Most statistical models drawing conclusions from data utilize the
principle of maximum-likelihood as their basis for statistical inference.
Though it is often not explicitly stated in text books, familiar
statistical models such as simple linear regression are formulated
using the principle of maximum-likelihood.
The premise of maximum-likelihood estimation is that the parameter
estimates, and their uncertainties, obtained from data drawn from
a population, facilitate inference about the point 'true' values
of those parameters in that population.
Conceptually, the goal of maximum-likelihood estimation is quite
simple, the idea being to identify a deterministic
model that renders your observed data most likely to have been generated
by that model.
That is, the distribution of your observed data should depart from
that deterministic model in a manner
that mimics the error specification
for your model.
This is particularly intuitive for basic models like simple linear
regression where, in the absence of a statistical methodology, your
temptation would be to draw a straight line through your observed
data.
Maximum-likelihood techniques formalize this intuition by using
statistical theory to determine the location of that straight line.
Under the assumption of independence of observed data points, the
principle of maximum-likelihood is applied by simply multiplying
the probabilities (or probability densities) of each individual,
independent data point, given the deterministic
model structure and parameter estimates.
However, this is a conditional probability, which means that an
explicit statement of probability requires that we know the probability
of the model we are using.
Since there are an infinite number of potential models, we cannot
provide an explicit statement of probability of our particular model.

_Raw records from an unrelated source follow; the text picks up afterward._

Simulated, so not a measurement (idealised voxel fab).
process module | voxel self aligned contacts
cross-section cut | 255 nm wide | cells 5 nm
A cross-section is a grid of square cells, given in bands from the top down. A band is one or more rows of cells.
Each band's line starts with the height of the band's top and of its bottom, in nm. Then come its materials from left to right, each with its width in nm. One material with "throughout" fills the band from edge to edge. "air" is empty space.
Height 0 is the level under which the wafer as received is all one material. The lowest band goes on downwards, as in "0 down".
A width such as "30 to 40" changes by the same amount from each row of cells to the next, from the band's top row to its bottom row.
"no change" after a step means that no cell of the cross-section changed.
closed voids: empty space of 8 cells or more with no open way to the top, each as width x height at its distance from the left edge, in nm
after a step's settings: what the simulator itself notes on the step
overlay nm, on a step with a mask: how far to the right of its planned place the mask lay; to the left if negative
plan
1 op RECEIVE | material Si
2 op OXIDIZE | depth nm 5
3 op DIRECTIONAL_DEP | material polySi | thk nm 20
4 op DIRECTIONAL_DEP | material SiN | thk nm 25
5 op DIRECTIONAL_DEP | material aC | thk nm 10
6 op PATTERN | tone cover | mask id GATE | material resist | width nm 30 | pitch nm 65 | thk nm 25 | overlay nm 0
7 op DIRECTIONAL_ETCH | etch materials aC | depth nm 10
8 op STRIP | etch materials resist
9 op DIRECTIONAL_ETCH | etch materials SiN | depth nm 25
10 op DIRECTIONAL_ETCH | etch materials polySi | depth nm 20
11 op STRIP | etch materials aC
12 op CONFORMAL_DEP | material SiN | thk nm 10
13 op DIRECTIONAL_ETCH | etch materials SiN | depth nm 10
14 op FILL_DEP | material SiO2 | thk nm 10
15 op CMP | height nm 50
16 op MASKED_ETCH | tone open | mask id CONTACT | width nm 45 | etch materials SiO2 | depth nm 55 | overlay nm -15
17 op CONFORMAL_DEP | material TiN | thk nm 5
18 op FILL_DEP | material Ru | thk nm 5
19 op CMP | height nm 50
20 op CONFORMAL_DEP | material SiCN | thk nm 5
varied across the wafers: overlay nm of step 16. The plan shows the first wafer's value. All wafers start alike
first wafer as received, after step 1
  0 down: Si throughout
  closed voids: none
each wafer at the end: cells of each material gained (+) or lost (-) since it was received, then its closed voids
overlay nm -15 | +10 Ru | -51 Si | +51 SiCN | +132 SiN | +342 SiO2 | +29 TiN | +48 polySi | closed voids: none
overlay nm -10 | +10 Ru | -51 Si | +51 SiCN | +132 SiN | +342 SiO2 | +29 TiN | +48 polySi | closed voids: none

Thus we can only rank model probabilities so we refer to our statistical
goal as finding the most likely model, rather than the most probable,
model.
Typically, to avoid dealing with extremely small numbers that arise
by sequentially multiplying values less than unity (the probabilities),
we choose to sum the negative natural logarithm of those probabilities.
This convenience also comes with satisfying statistical properties
for drawing uncertainty inferences about parameter estimates.
These properties help explain the almost universal use of the negative
ln-likelihood as a basis for statistical inference.
For example, the familiar minimum sum-of-squares parameter estimates
associated with regression analysis and analysis of variance are
maximum-likelihood estimates because the sum-of-squares calculation is derived
from the negative ln-likelihood of a Gaussian (normal) distribution of errors.
|